A Saildrone Explorer unmanned surface vessel (USV) sails in the Gulf of Aqaba off of Jordan’s coast, Dec. 12, during exercise Digital Horizon. (U.S. Army photo by Cpl. Deandre Dawkins)

WEST 2022: The Navy’s Unmanned Task Force has been pursuing seven classified “spirals” aimed at taking specific technologies from industry vendors and putting them through a series of problem sets to determine their value to the future fleet, according to the chief of naval operations.

“We’re taking a look at problem sets like payload integration on larger unmanned [systems], reliability with respect to engineering plans or flight controls on other unmanned” vehicles, Adm. Michael Gilday told a small group of reporters on Wednesday during the West 2022 conference in San Diego.

Gilday added that many of the technologies the group has spent the past three months testing have also been incorporated into the International Maritime Exercise being held in the Middle East this month.

The eventual aim, Gilday said, is to take an “evolutionary approach” where the service introduces smaller, less sophisticated unmanned platforms into the fleet in the near term, but be ready to scale up in the next decade.

“We’re really focused on taking a more evolutionary approach. I think the Unmanned Task Force is helping us do that inside the FYDP,” he said.  “In the long run, the goal is … to put ourselves in a position where we can scale those platforms and into the 2030s have unmanned in larger numbers available to the commanders.”

FYDP stands for “future years defense program,” or the five-year period around which the Pentagon plans it budgets.

Gilday’s remarks are the latest reflection of the Navy’s ambitions to field unmanned platforms, which has been a well publicized priority for several years now. But the top admiral also seems to be signaling the Navy will take a more constrained approach than the “all-in” budget requests that have sparked lawmakers’ concerns in the past.
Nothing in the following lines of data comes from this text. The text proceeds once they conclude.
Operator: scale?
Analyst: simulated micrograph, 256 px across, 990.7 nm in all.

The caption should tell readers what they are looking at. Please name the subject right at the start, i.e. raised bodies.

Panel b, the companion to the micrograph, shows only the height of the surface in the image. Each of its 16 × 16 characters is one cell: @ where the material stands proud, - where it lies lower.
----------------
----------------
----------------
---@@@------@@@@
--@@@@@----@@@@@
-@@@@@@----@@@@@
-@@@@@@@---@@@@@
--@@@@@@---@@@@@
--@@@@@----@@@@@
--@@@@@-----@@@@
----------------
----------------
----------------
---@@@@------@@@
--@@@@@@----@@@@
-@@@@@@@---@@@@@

Although the specific technologies and problem sets being examined remain classified, the admiral’s comments did shed light on the ground-level work being done by the panel. Composed of requirements officials, acquisition professionals, industry executives and fleet representatives, Gilday said the group’s purpose is to help guide the Navy’s choices in the near term.

Gilday stood up the service-wide task force in September 2021 around the same time a similar-but-smaller Navy panel was assembled in the Middle East, dubbed Task Force 59. At the time, the Navy’s top admiral did not offer much detail on the UTF except to say that it will bring together experts to answer the Navy’s questions on unmanned.

Gilday said given the development of the Navy and Marine Corps’ collection of warfighting strategies, such as Distributed Maritime Operations, the service has “a very good understanding of how conceptually we’re going to fight in the future.”

“That’s now informing what we’re going to fight with,” he said.

Separately the CNO also said the chief of naval personnel is strongly considering a new unmanned rating. (Ratings are the military’s system of qualifications used to classify specific skills enlisted servicemen possess.) Currently, the service is pulling sailors out of conventional ratings and tapping them to operate certain unmanned vehicles, but ideally these operators would have their own rating, Gilday said.

“What we want to do is create a highly specialized force and … [they] can also have a degree of expertise with respect to helping us build or modify applications that will control these platforms,” he said.